Friday, November 29, 2013

In Which I Make a DIY Book Scanner

$500 diy book scanner kit
After I heard that there were attempts to commercialize a book scanner that consisted of two glasses, lights and cameras, I figured that somebody on the interwebs might have had some prototype that they would like to get rid of. What I found instead was a whole bunch of DIY book scanners, some as crappy as a piece of cardboard and a glass (like this one), some a little more complex, and some just crazy awesome (this beauty is a project from a non-profit. At $500, I can just imagine what they would have to sell it if they actually wanted to make money out of it. Anyway, it might just be the perfect graduation present *wink*).

Mine's not that great, but it does the job. It's pretty slow, but mostly because I don't have the awesome cameras that these guys have. I had to take the pictures with my cellphone, and for better quality I took them with a little app called TiniScan, which converts the picture into high contrast black and white images. That, of course, is awesome, but it does it as you're saving the picture, so it takes like 30 seconds to convert and save each image. The nice thing is that there isn't much post-editing.

In one of the scanners I saw online (and that now I can't find for the life of me), the glass thingy that flattens the book pages for better photographing were connected to a pole with rollers that went up and down, but I thought that was too complicated for me to do—I don't have the tools nor the skill required—, which is a bummer, because I really liked the idea. But as I was working on my computer at work I realized that the monitor stand did just that: go up and down at a distance of about 10 inches on a straight roller. I then went to the thrift store in my way home and found a monitor with a stand that didn't do exactly what the one at work did, but it did something similar, and it was good enough (it kind of bends down instead. See video below). I then built the glass box: I screwed two acrylic plates into two triangular pieces of wood (1/2 inch thick), then screwed one of the wood triangles to the monitor stand, and voila. I also made a base where to rest the book. That is still made of cardboard, but the wooden version is coming.

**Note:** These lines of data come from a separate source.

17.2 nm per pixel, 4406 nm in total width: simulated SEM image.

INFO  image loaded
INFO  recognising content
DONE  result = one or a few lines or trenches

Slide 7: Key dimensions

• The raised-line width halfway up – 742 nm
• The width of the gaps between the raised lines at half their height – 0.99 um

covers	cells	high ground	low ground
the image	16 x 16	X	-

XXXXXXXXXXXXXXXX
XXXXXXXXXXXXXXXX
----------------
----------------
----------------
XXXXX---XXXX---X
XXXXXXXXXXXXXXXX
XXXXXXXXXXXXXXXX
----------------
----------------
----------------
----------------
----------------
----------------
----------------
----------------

Since I don't have some fancy cameras to use, I built a rest/craddle for my cellphone on a piece of wood resting inside the glass box. I tried a tripod, but even when I shorten the legs all the way, they're still too far from the book, which messes up the image quality.

Lighting of course is very important, so I got a lamp with a halogen bulb and hung it from the ceiling above the scanner.

This is the final result:

The glass box with the cellphone rest

Glass box connected to monitor stand. The cardboard base is underneath it

Bottom view of glass box. The black sheet on the opposite
side of the page being photographed makes it easier to edit the images

The book on the cardboard base. The glass lowers into the book, flattening
the pages

The lowered glass flattening the book page

Cellphone on the rest/craddle




Halogen light on $3.00 lamp from Savers


The scanner in action. Sorry it's sideways. My iPad's tripod adapter is landscape, and Vine doesn't like that.